Phoenix Contact expands in U.S., China

Phoenix Contact (www.phoenixcon.com) developer and manufacturer of specialized electronic components and connection systems, is expanding design, engineering, manufacturing, distribution, and support activities in the U.S. and in China, company executives announced to media here on Sept.

By Staff October 1, 2005

Phoenix Contact ( www.phoenixcon.com ) developer and manufacturer of specialized electronic components and connection systems, is expanding design, engineering, manufacturing, distribution, and support activities in the U.S. and in China, company executives announced to media here on Sept. 16. Employees learned of the U.S. expansion about year ago, including more than $6 million in U.S. investment for a new 45,000 square-foot automated distribution center, to be finished in 2007, adding 200 employees by 2010. Employees number 355 now; 370 are expected by year-end 2005. Manufacturing expansion details are not yet final, but it will more than triple capacity from leased space across the street from its Phoenix Contact – USA headquarters, near Harrisburg, PA.

To speed new product innovation and enhance operating processes, Phoenix Contact is “Moving to a Trans National Corporation (TNC) with regional centers to address product development allowing Phoenix Contact to address customer and market opportunities faster than ever,” says Frank Stuehrenberg, executive vice president global sales, Phoenix Contact GmbH & Co. KG. Company sales outside Germany are 60%; 90-95% of growth is outside Germany, he says. Its three largest markets are Germany, USA, and China. “How can we go on without a bottleneck in Blomberg activities?” The answer is by investing in “Regional Centers of Competence (RCoC) based at our facilities in Germany, the United States and in China.” The U.S. Regional Business Unit will include research and development of new products for company subsidiaries in the Americas, including United States, Canada, Brazil, Mexico, and Argentina. Existing U.S. sales operations will continue growth, Stuehrenberg says, as will newly separated and expanded operations for product manufacturing, logistics, and central services.

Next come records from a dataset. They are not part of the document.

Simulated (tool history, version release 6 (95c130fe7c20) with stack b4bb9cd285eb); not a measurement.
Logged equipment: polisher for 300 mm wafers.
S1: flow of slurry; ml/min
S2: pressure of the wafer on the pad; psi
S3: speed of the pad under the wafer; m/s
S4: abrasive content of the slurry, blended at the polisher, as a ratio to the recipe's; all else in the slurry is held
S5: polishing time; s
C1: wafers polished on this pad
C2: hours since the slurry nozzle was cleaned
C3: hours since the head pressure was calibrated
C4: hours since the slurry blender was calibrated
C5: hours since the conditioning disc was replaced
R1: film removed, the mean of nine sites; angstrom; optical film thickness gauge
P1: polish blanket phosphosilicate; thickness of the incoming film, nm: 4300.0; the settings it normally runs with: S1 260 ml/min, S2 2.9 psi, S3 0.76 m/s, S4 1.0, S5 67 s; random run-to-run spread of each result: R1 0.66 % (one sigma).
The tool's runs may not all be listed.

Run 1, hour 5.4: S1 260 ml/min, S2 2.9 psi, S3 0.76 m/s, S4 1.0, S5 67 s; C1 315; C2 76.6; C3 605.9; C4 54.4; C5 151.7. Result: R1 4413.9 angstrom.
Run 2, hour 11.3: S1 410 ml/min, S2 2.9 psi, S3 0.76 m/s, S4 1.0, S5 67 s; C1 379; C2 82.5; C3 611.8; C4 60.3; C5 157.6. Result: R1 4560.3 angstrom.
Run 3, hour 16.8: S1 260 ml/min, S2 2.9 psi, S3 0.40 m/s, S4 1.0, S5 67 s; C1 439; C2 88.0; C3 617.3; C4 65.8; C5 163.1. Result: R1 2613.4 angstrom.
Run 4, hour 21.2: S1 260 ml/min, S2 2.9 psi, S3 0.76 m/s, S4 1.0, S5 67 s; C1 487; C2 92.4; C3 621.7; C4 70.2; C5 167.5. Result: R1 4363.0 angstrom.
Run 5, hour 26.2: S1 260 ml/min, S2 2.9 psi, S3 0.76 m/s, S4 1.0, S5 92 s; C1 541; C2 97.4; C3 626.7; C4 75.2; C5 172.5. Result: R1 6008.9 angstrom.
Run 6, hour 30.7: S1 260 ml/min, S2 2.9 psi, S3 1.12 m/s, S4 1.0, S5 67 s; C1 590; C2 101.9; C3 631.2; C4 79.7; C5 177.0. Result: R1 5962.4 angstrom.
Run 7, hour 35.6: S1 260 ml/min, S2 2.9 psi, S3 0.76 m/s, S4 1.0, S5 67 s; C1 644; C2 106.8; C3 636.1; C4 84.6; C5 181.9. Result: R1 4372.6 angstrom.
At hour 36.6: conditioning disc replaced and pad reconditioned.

Jack Nehlig, president of Phoenix Contact – USA, says the changes better position the company for aggressive growth, better serving existing business units and their customers. “Our new direction will allow us to work closer with our colleagues in Germany to more quickly develop and deploy innovative products for the Americas region.” Phoenix Contact – USA sold $109 million in 2004, a 23% increase over 2003. U.S. sales will be “well in excess of $200 million by 2010,” Nehlig says. The current 28,000 square-foot manufacturing operations are slated to expand to 90,000 square-feet by 2008. Already operating near capacity, the current distribution center cannot optimally handle the expected growth in shipments for customers through the Americas, Nehlig says. The new distribution center, and, to the extent possible manufacturing, are expected to use Phoenix Contact’s control-and-automation systems in a state-of-the-art operation, he says. Design and manufacturing expansions in the U.S. facility will start with Ethernet and wireless technologies, since the U.S. company has led in development in these areas, Nehlig says. ODVA-based industrial networks and next generation of cabling for the Varioface system of wiring interface modules will also be U.S.-based.

Roland Bent, executive vice president of marketing and development, Phoenix Contact GmbH & Co. KG, says, “At a time when many companies are looking to locations outside the United States for additional engineering or manufacturing services, Phoenix Contact is increasing our investment in the U.S. Instead of off-shoring, we call this ‘in-shoring,'” to enable a more complete offering for customers in products and services, he says. Bent told Control Engineering he was “surprised how quickly the whole thing developed after the internal announcement a year ago. We threw a stone into the water and it expanded and developed from there.” Bent and Stuehrenberg acknowledged the need to expand training in culture, guidelines, product lifecycle maps, and collaborative engineering tools.

Dave Skelton, vice president of the Americas business unit and of the U.S. RCoC, showed newly constructed, test-and-functional labs, more than $200,000 in investments, and an area for new engineers and managers, resulting from the announcements. “These are functional equivalents to labs in Germany,” Skelton says. One immediate role will be to ensure compatibility among customers’ ODVA-based industrial network products.

Phoenix Contact has been operating in China under a joint venture and continues to work on details to expand with an independent subsidiary operation for the RCoC in Nanjing, China. Details will follow in a future announcement.

Globally, privately held Phoenix Contact operates 38 subsidiaries employing more than 7,000 people, with annual sales exceeding 720 million Euro ($1 billion). The parent company was formed in Germany in 1923; U.S. company began in 1981. Six major product lines include more than 20,000 products. The lines are: Clipline, industrial connection technology; Combicon and Pluscon, device connection technologies; Trabtech, surge voltage protection; Interface, signal level matching; Automationworx industrial PCs, I/O devices, HMI, and software (including the acquisition of Entivity with the Steeplechase and Think&Do PC-based control product lines).